Mississippi has the second highest rate of voter disenfranchisement in the country, largely due to post-sentence restrictions. The state is one of 12 where a person can serve his or her time, be released and not automatically be able to vote. Twenty-two convictions means no voting rights until the Legislature, governor or a judge says otherwise.
The fight for voting rights in Mississippi harkens back to an era of segregation, Jim Crow restrictions and violence toward African Americans. A tradition of poll taxes, intimidation and having to answer questions like "How many bubbles in a bar of soap?" kept most black Mississippians from voting until the 1960s. The Voting Rights Act of 1965, which both black and white Americans died to make bring about, officially ended those disenfranchisement practices.
Still, a period of mass incarceration, including felony charges for drug crimes, lay just ahead—bringing another method to keep black people from voting, even after serving time for a crime. Now, 52 years after Freedom Summer volunteers forced voting rights for on into the state, most disenfranchised voters are still African American.
The Sentencing Project's most recent report on disenfranchised voters with felony convictions in 2016 estimates that of Mississippi's approximately 218,181 disenfranchised voters, 127,130 are African Americans. That means around 58 percent of disenfranchised voters are African American.
Gov. Phil Bryant recently declared October "Racial Reconciliation Month," causing an outcry from some community activists and leaders because it is clearly an empty public-relations slogan for a governor who refuses to lead on issues to end the disparate treatment of people of color. Mississippi has the highest percentage of African Americans in the country—more than 37 percent per the last Census—but State leaders like Bryant still support state-sanctioned discrimination against them.
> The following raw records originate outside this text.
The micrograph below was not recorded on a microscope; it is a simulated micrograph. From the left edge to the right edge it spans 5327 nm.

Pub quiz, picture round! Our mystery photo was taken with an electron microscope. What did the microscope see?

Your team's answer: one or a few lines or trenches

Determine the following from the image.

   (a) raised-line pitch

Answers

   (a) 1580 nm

From the Mississippi flag to African Americans not allowed to vote until they petition the very lawmakers sanctioning the archaic laws, Mississippi has work to do—as those skeptical community leaders sought to bring to light last week at the capitol.
The idea of "racial reconciliation" is admirable, but to just declare it without properly addressing the structural problems at the root of race disparities in this state is a slap in the face to all Mississippians.
We have laws that still disproportionately target people of color, and the state cannot move on to its future until those laws are changed and the "heritage" of racism is truly dismantled. Lawmakers must prove that they are not trying to squelch voting by black people by acknowledging that antiquated laws and hurtful symbols are not just harmful to our state's image at home and abroad—but it proves that they want to continue perpetuating inequality in the poorest state in the union.
No more empty talk on race, governor. You and other state leaders must start walking the talk.